First Words of Torah
I love Torah. Yes, that Torah, the 5 books of Moses, that frequently exasperating, sexist, xenophobic, cryptic, and frequently lyrical collection of instructions that form the basis of all things Jewish. One can believe in it 150% as the word of God or reject it as old-fashioned bullying nonsense – but if you’re a member of the tribe, there’s no real escape. Acceptance, rejection, or temporary truce: the Torah is always in the background, goading, inspiring, and guilt-tripping.
That’s my take, anyway. I can’t tell you definitively what I think about the existence of God, but I can tell you that Torah has made a sizable difference in my life, even as I want to set my head on fire over large tracts of it.
I knew, for instance, that I was going to spend the rest of my life with my partner Bruce when he sent me up for an aliyah the week that the daughters of Zelophechad challenged the patriarchal rules of property inheritance.
Justice, justice, you shall pursue has formed the backbone of my life. CEOs living high on the hog while unemployment skyrockets? I think of Joseph, thrown into a pit, and his brothers, sitting close by with nary a care, breaking bread. Torah calls me to account.
Torah is also what I push up against when I consider modern Israel and my co-religionists (whose Judaism, by the way, I barely recognize) who claim that “we” have a right to all the land we can get our hands on. Torah is also what I push up against when I dress immodestly and swear in public. I no more believe that God gave us a particular parcel of property than I believe my uncovered head is an affront.
Torah is the best and worst of us: creation myth, family history, liberation theology, and guide to rightful living; also exclusionary rant, violent apology, and nightmare vision. It’s all in there, the magnificent as well as the terrifying.

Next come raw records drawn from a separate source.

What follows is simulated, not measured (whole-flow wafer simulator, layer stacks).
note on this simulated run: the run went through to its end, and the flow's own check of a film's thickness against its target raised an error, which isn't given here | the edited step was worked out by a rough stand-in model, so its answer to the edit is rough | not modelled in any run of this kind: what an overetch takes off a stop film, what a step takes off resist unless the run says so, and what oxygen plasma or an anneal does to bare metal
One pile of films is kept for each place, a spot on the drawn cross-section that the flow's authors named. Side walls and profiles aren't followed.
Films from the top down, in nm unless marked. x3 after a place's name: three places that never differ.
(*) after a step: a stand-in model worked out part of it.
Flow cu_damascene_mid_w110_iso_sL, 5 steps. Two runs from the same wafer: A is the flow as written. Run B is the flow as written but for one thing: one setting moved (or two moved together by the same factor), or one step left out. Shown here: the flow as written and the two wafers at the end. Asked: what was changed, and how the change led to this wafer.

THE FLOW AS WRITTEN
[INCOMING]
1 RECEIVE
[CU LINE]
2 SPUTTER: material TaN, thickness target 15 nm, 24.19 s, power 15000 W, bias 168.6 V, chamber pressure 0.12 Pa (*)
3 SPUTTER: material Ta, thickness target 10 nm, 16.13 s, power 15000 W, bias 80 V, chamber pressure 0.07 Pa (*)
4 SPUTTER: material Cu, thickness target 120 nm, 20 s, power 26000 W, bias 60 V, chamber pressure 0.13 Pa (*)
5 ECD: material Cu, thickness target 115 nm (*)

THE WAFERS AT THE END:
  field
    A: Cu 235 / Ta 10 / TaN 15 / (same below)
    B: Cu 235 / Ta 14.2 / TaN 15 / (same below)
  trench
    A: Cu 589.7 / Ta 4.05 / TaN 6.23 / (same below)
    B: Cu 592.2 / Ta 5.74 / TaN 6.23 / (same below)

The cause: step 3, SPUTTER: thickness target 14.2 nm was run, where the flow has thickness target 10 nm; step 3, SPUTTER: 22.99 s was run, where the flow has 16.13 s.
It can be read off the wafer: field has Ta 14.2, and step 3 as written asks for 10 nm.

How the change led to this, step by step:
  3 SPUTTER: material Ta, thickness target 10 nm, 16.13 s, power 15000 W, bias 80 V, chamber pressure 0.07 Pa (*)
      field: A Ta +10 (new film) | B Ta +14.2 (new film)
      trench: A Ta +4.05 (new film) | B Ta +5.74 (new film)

Environmental catastrophe? See Noah. Behavior during wartime? See Deuteronomy. Wonder how bad things can get? The binding of Issac. Whether freedom is worth any price? Look under slaying of the firstborn (Egyptians).
Torah is soap opera and, the sages say, love story between us and God. I say it’s more of an endurance race, a long-standing and unresolved debate. In any event, it’s a great read, even if it wasn’t recorded by the hand of Moses on top of a mountain. Even if you can open up to every page and shake your head.